Supreme Court squashes Mark Meadows' push to move Georgia election charges
WASHINGTON – Former White House chief of staff Mark Meadows has lost his bid to move his Georgia election interference case to federal court, where it might have been easier to avoid prosecution.
The Supreme Court on Tuesday declined to review a lower court’s rejection of Meadow’s attempt.
Meadows, who was charged with former President Donald Trump and 17 others in what prosecutors say was a sprawling conspiracy to reverse President Joe Biden's 2020 victory in Georgia, argued that the crimes he is accused of committing involved actions that were part of his federal job at the White House.

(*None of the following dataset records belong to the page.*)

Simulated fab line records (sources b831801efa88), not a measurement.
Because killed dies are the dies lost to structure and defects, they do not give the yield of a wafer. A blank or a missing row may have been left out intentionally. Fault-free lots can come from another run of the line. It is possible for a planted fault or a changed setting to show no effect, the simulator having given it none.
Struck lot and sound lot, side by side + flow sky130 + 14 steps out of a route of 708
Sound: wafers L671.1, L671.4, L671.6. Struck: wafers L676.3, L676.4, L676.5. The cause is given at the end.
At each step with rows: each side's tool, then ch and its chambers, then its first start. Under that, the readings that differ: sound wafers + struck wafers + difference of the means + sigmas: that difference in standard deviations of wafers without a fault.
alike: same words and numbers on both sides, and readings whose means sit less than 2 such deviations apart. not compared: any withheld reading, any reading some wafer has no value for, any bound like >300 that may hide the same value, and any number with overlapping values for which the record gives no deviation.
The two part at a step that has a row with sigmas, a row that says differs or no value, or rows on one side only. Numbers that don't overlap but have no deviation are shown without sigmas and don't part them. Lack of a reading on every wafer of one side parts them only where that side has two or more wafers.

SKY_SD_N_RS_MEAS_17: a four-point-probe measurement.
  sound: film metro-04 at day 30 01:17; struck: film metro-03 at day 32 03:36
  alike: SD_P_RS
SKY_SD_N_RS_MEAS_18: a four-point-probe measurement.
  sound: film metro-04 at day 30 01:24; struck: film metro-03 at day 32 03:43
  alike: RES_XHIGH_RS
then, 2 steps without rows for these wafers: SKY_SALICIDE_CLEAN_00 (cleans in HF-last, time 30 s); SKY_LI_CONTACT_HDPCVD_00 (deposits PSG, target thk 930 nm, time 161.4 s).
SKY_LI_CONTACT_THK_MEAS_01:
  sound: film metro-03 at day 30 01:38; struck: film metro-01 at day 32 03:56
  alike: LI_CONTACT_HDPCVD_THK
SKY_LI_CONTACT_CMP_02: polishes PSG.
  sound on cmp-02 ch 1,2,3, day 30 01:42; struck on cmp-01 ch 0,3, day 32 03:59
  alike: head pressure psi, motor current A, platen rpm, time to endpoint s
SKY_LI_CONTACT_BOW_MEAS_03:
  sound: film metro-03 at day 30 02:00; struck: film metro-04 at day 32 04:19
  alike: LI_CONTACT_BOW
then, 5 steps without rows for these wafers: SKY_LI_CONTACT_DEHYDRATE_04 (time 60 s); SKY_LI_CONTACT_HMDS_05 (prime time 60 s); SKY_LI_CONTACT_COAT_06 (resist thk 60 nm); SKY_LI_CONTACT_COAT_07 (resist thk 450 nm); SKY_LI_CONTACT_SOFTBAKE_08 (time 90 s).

And the federal courts are the appropriate place to determine how the Supreme Court’s July ruling on presidential immunity should apply to his case, his lawyers told the justices.
Georgia prosecutors countered that the Supreme Court’s immunity decision was specific to presidents so doesn’t apply to Meadows.
And Circuit Chief Judge William Pryor of the 11th U.S. Circuit Court of Appeals wrote last year that state courts are capable of evaluating any federal immunity claims.
In September, a federal judge rejected a similar effort by Meadows to move criminal charges against him in Arizona to federal court.
Meadows and a handful of other defendants contend their cases should be heard in federal court because they were federal officials at the time the alleged crimes occurred. Meadows testified last year that his actions scheduling and participating in meetings with Trump were part of his duties as chief of staff.
Federal law allows certain federal officials to move their state cases to federal court – a vestige of the Reconstruction era, when the federal government was concerned about southern state prosecutors and courts harassing federal officials for carrying out their work.
But the appeals court found the statute didn’t apply to former federal officials because charging them criminally wouldn’t affect a federal administration.
“In contrast, a state prosecution of a former officer does not interfere with ongoing federal functions – case-in-point, no one suggests that Georgia’s prosecution of Meadows has hindered the current administration,” Pryor wrote.
He also said Meadows’ official duties as chief of staff “did not extend to an alleged conspiracy to overturn valid election results.”
Meadows' attorney said he's confident Meadows will eventually be exonerated.
"The Supreme Court’s not hearing this case now only means that we will have to continue to assert his rights and his substantive innocence in state courts for the time being," George J. Terwilliger III said in a statement.
Meadows is charged with racketeering and with soliciting Georgia Secretary of State Brad Raffensperger to violate his oath of office during a call Jan. 2, 2021, when Trump asked him to "find" enough votes to overtake Biden's winning margin.
The indictment describes Meadows attending a White House meeting with Trump and Michigan lawmakers, sending messages to Pennsylvania lawmakers, requesting a memo regarding “disrupting and delaying the joint session of Congress on Jan. 6, 2021,” trying to observe a nonpublic audit of Georgia voting and arranging the Raffensperger call.
Meadows testified at his hearing in U.S. District Court last year that arranging calls and setting up meetings for the president were part of his job. But prosecutors and judges noted Meadows offered no limits to what the job entailed.
The Georgia trial has been on hold as the state Court of Appeals considers whether to remove District Attorney Fani Willis from the case, as Trump and others have requested, because of her romantic relationship with another prosecutor.
The future of the trial became even more uncertain after Trump was elected this month to another term.